The drop shadow is a staple among Photoshop effects and ideal to create convincing composites. You can make design features stand out from the background with just a few clicks. We show you how to add shadows to create modern web designs and realistic looking composites using application examples from web design and classic image editing.
In the early 2000s, web and UI designers used heavy shadows in abundance to highlight buttons. Fortunately, this excessive design trend is a thing of the past. Having all but disappeared for a few years, shadows on the internet are slowly making a comeback. This time, however, they are used in a subtle and selective manner.
To create convincing photo composites, the angle of incidence of the light source and the background on which the shadow is cast are crucial. We will show you how to add a hard drop shadow and a very soft shadow in Photoshop.
Modern shadows in web layouts
The first application example is a colourful and flashy landing page without shadows. The website includes interactive buttons which we want to highlight by adding shadows. To create a drop shadow, first double-click the layer with the button. Select Drop Shadow at the bottom of the Blending Options list. If you set the opacity to 100 percent in the Structure section of the Drop Shadow options, you will get that typical look of the 2000s: a bold and heavy shadow.
Today, designers tend to prefer the “less is more” approach. So we will add a subtle drop shadow to highlight the button to show users that it is interactive.
To achieve this, first move the Opacity slider of the shadow to 20. Then if you set the distance to 0, you don’t have to specify an angle. We want the shadow to look the same all around the button. Next set the size to 5 px to blur the shadow. Now a subtle shadow should already be visible but it is still too weak to highlight the button.
To make the button pop, click the Contour drop-down list box to choose a contour shape that determines how the shadow fades out. We use the rounded contour in the example.
Don’t worry, you don’t have to repeat these steps for every single button. Right-click the button to which you just added the shadow in the Layers panel and click Copy Layer Style. To apply the effect to all other buttons, right-click the layers and choose Paste Layer Style.
Creating hard drop shadows in Photoshop
When doing composite work, you often have to add shadows when merging photos together which were taken under different conditions. In the example, we want to blend a ball pen into a photo showing several other items. We already adjusted the visual appearance, and especially the colour of the pen, to the style of the photo. So all we have to do now is add a shadow to nail a believable composition.
The shadows cast by the other objects in the photo tell us that the light source is shining on them from the upper right. Open the Blending Options again in the Layers panel and activate the Drop Shadow check box.
Begin by setting the opacity to 67 percent and the angle to 44 degrees. This will give the shadow the same orientation as the shadows of the other objects. Then set the distance to 24 px and the size to 29 px. The shadow cast by the ball pen already looks quite convincing. But in order to achieve a harmonious overall impression, you have to adjust the relationship between highlights and shadows on the pen itself.
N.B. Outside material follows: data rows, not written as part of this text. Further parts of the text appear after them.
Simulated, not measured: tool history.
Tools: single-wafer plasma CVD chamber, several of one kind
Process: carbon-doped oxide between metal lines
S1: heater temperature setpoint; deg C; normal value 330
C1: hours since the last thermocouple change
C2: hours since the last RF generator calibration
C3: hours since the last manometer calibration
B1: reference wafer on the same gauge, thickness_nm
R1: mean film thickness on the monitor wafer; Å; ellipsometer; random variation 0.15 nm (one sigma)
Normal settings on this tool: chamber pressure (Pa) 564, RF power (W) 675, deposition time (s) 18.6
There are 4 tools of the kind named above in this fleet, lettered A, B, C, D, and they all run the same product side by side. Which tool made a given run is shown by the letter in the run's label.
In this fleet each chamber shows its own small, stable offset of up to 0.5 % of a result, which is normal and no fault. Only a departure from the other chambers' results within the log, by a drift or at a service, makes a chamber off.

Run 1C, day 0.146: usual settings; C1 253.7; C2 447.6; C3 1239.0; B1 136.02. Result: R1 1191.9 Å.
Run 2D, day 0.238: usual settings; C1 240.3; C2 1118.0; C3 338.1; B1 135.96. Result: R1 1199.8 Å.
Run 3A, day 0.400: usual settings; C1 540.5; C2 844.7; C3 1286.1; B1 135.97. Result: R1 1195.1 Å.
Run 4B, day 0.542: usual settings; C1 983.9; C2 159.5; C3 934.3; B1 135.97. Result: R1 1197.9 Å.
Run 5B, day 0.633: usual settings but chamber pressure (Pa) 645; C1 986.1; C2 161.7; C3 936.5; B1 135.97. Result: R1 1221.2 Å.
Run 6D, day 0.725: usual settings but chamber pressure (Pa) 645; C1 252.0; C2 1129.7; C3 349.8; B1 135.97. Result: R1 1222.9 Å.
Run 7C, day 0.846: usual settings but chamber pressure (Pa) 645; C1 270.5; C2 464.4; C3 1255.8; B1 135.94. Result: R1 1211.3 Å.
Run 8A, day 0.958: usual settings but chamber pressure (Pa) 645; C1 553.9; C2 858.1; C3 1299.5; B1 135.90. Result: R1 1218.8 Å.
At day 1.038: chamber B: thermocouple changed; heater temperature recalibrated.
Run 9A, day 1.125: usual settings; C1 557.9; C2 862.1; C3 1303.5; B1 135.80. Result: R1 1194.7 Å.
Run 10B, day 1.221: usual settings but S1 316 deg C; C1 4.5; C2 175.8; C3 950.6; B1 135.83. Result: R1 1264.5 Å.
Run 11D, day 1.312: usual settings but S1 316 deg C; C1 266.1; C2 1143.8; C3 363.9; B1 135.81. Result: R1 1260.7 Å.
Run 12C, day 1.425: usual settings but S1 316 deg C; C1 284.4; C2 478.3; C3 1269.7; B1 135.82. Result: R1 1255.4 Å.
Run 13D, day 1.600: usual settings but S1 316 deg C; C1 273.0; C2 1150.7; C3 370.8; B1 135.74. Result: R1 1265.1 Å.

In the Blending Options, click Bevel and Emboss. Set the Depth slider to 100 percent and the Size slider to 49 px. Then define the light source using the small circle below Angle in the Shading section. Set the angle to 30 degrees and the altitude also to 30 degrees. Finally, move the bottom sliders for the highlights to 4 percent and the shadows slider to 38 percent. Voilà! The ball pen has been blended into the photo to create a realistic result.
Creating cast shadows in Photoshop
A naturally cast shadow adds realism to composite photos by integrating a person or object into the scene. As in the second example, we have already extracted the person whose shadow we want to cast on a plastered wall. Open the Blending Options again via the layer of the extracted person and activate the Drop Shadow check box.
In this case, we assume that the light source is located in the upper left corner. To create a natural shadow effect, set the opacity of the drop shadow to 30 percent and select a 155 degree angle. Set the depth to 286 and the size to 18 px.
Tip: When dragging a slider to the far right in Photoshop, this does not necessarily mean that the maximum value has been reached. In the example of the drop shadow, you can enter a much higher value manually and the slider will move beyond the maximum limit.
Fading soft shadows to the side
We will retain the default values of the other drop shadow settings. What’s special about a cast shadow in the real world is that it appears darker and more sharp-edged near the person and softens as it gets further away. To nail this effect, you will need the shadow you have just defined as a separate layer.
Click Layer > Layer Style > Create Layer in the upper menu. The drop shadow and the extracted person are now on two different layers. Then select the shadow layer and click Filter > Blur Gallery > Field Blur in the top menu.
This filter now enables you to add blur at defined positions. Set the first point approximately at elbow height by left-clicking on your photo. A field blur pin is then placed on the image. Drag the blur handle to increase or decrease the blur.
In our example, we use a value of 150 px. You can manually change this value if necessary in the settings panel on the right. Next set a second blur pin at the level of the belly and enter a value of 130 px. Finally, add a third blur pin just below the hip with a value of 80 px. This creates a much more natural-looking shadow and you can confirm the blur with OK.